Story of Dr. Wassell The (1944) – full review!

Story of Dr. Wassell The (1944) – full review!

Produced and directed by Cecil B. DeMille this slightly above average biographical drama features Gary Cooper in the title role as the Navy doctor that saved the lives of nearly a dozen wounded United States sailors from the Japanese invasion of Java during World War II. Crewmen from the USS Marblehead that could not walk to board the evacuation ships under their own power were left on the island in Dr. Corydon Wassell’s care; but as the Naval officer in charge his persistence and determination eventually led to them being successfully evacuated to Australia. The true story of the heroic effort was read over the radio by President Franklin D. Roosevelt inspiring DeMille and the story by James Hilton (Mrs. Miniver (1942)) with Commander Wassell which was adapted for the screen by Charles Bennett (Foreign Correspondent (1940)) and Alan Le May. The film’s Special Effects were nominated for an Academy Award.

Wassell (Cooper) had been a country doctor in rural Arkansas. According to the film he was paid for his services with pigs (e.g. razorbacks) from the community’s residents and about the time he’d seen a flyer soliciting help in China that featured a beautiful woman’s picture his livestock escapes so that he’d decided to travel there. Hence like a lot of movies which tell of historical events this one features a back-story Cooper’s between Cooper’s title character and Laraine Day as Madeleine the woman whose picture Wassell had seen in the newsletter. Wassell was looking for the plague-like cause of many deaths in China by investigating snails in the Yangtze River. He was assisted by a local doctor he called Ping (Philip Ahn) but about the time they’d discovered the culprit "worm" another had also. Since Wassell has been competing for Madeleine’s affections with this other researcher he decided her love for him would be pity based and essentially left her (ostensibly so that she could become the other man’s wife). This subplot is told in flashback during the breaks in the action of this hero’s story.

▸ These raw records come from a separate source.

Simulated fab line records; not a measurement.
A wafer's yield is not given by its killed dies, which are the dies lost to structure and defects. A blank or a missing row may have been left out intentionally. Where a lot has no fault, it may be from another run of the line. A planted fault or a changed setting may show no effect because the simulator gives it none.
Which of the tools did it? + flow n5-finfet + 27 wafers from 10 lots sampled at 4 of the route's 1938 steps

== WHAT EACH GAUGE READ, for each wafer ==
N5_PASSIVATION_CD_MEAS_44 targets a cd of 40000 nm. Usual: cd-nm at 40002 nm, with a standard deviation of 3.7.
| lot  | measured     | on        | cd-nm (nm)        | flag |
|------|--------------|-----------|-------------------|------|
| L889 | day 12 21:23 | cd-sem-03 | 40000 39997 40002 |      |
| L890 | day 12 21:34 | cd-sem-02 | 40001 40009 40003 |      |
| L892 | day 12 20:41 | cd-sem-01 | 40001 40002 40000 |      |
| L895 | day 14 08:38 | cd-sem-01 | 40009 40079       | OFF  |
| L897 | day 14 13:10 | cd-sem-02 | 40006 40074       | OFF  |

Each of the actors that play the men who were ultimately rescued provide color and represent easily identifiable stereotypes for the audience: Dennis O’Keefe plays ‘Hoppy’ Hopkins also from Arkansas who is inspired to live on by the love of a native nurse named "three martini" (Carol Thurston) whose blood was shared with his during a transfusion; Johnny (Renny McEvoy) is a lady’s man who gets left behind because he’s having too much fun with the local ladies; Andy (Elliot Reid a young C. Thomas Howell look-alike) falls for one of the Dutch nurses named Bettina (Signe Hasso) though he learns that she’s practically engaged to a lieutenant (Carl Esmond); Paul Kelly plays Murdock a shell shocked veteran and Stanley Ridges plays the men’s original now wheelchair-bound Commander Bill Goggins. Some will recognize Irving Bacon Yvonne De Carlo Si Jenks and George Macready among the other uncredited actors in the cast. Throughout the adventure Dr. Wassell does everything he can including stretching some rules and nearly defying orders to save the men such that he thinks he’s being called on the carpet when he’s really just earned the Navy Cross.